All financial firms should by law be compelled to submit an annual business model to the regulator and supervisor for assessment if they are to continue to trade. This should be a basic condition to provide adequate consumer protection and the integrity of the financial supervisory and regulatory systems.
As has been stated before, the business models of insurance companies and banks, the two major financial sectors, are totally different. While banks borrow short and lend long, a flawed business model if ever there was one, insurance companies are often compelled to have a capital adequacy of at least 110 per cent of its likely liabilities. And, of the various branches of insurance – unemployment, health, home, motoring, disaster, etc. – the greatest moral hazard is motor insurance; it is the low hanging fruit, in that it is the easiest for insurance companies to make lots of money while paying out a relatively low percentage of claims.

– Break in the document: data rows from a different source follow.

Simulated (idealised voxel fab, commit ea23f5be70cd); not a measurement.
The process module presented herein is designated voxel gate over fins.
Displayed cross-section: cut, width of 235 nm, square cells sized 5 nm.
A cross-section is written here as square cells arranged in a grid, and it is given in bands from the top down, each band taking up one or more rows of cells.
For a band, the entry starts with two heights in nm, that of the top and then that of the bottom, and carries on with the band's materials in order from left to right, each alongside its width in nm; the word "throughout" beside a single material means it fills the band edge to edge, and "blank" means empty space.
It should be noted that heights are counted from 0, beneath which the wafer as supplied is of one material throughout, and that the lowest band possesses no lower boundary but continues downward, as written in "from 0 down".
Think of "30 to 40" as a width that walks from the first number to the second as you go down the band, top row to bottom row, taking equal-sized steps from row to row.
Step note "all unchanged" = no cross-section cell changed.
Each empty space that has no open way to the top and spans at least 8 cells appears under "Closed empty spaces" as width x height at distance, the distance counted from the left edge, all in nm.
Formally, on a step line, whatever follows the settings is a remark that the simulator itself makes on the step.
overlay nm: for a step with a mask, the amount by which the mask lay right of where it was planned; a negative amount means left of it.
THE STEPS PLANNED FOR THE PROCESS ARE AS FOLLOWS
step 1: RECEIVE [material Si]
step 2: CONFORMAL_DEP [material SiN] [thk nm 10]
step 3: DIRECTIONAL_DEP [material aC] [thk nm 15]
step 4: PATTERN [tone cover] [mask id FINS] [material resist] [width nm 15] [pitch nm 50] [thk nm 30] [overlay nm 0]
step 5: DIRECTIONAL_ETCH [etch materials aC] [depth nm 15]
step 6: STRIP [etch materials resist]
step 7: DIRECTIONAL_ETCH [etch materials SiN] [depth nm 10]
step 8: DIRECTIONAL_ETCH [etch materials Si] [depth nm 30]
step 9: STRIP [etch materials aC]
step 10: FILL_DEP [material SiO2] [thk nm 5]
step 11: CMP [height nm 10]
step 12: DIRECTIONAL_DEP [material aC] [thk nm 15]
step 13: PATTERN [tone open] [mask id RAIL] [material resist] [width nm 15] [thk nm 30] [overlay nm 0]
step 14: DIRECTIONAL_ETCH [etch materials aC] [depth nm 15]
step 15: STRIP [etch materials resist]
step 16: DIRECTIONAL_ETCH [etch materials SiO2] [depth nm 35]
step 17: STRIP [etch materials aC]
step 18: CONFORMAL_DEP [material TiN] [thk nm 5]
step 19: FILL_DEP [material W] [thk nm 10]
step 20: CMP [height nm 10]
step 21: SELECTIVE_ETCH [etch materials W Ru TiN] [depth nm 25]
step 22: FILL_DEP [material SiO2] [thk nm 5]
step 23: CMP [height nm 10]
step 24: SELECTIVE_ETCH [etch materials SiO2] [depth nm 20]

First, unlike life and health insurance, or even unlike home and contents insurance, motorists are compelled by law to have insurance. Unlike life and pensions insurance, for example, there is no need to base actuarial assumptions on a continuous mortality investigation report and the one in two hundred event assumption is in many ways only theoretical since there is no longevity risk. Generally, there are two broad kinds of insurance regulation: firm-specific and industry-wide. Firm-specific regulation and supervision is when the authorities are focusing on a single firm, going through its books, interrogating its staff, and talking to a sample of its customers. This may arise out of a formal complaint, market rumour, suspicion or a randomised stress test.